How can I find out how many lines a text file contains without viewing it?

Indeed there is. It is called wc, originally for word count, I believe, but it can do lines, words, characters, bytes (and with some implementations, the length in bytes of the longest line or the display width of the widest one). The -l option tells it to count lines (in effect, it counts the newline characters, so only properly delimited lines):

wc -l mytextfile

Or to only output the number of lines:

wc -l < mytextfile

(beware that some implementations insert blanks before that number).


Another option would be to use grep to find the number of times a pattern is matched:

grep --regexp="$" --count /path/to/myfile.txt

In this example,

  • $ is an expression that evaluates to a new line (enter button is pressed)
  • --count suppresses normal output of matches, and displays the number of times it was matched.
  • The /path/to/myfile.txt is pretty obvious, I hope :)

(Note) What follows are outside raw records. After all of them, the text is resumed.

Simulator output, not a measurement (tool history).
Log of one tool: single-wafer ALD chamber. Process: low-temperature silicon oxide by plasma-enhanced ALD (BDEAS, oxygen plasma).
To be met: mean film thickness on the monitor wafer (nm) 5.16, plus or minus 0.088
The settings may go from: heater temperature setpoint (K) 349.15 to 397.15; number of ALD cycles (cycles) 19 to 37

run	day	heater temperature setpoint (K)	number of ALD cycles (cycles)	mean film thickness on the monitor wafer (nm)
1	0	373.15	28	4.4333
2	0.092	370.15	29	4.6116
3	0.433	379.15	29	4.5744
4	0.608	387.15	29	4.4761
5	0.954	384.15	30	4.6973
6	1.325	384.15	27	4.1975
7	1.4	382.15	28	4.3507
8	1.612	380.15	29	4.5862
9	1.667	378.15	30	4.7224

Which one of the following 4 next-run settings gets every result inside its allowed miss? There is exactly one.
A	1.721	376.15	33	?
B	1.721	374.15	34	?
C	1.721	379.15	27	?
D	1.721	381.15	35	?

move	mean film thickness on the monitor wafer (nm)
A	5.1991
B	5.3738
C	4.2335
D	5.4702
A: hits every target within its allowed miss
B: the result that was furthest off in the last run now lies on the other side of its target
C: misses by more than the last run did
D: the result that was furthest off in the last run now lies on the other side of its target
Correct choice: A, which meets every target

EDIT: As mentioned by @hesse in the comments, this can be shortened to

grep -c $ path/to/file

Which would also make it standard and portable to non-GNU grep implementations.


I would also add that it is quite easy to do this in pure awk if you, for some reason, wished to not use wc.

$ awk 'END { print NR }' /path/to/file

The above prints the number of records (NR) present in the file at /path/to/file.

Note: unlike wc, this will not print the name of the file. So, if you only wanted the number, this would be a good alternative to cat file | wc -l.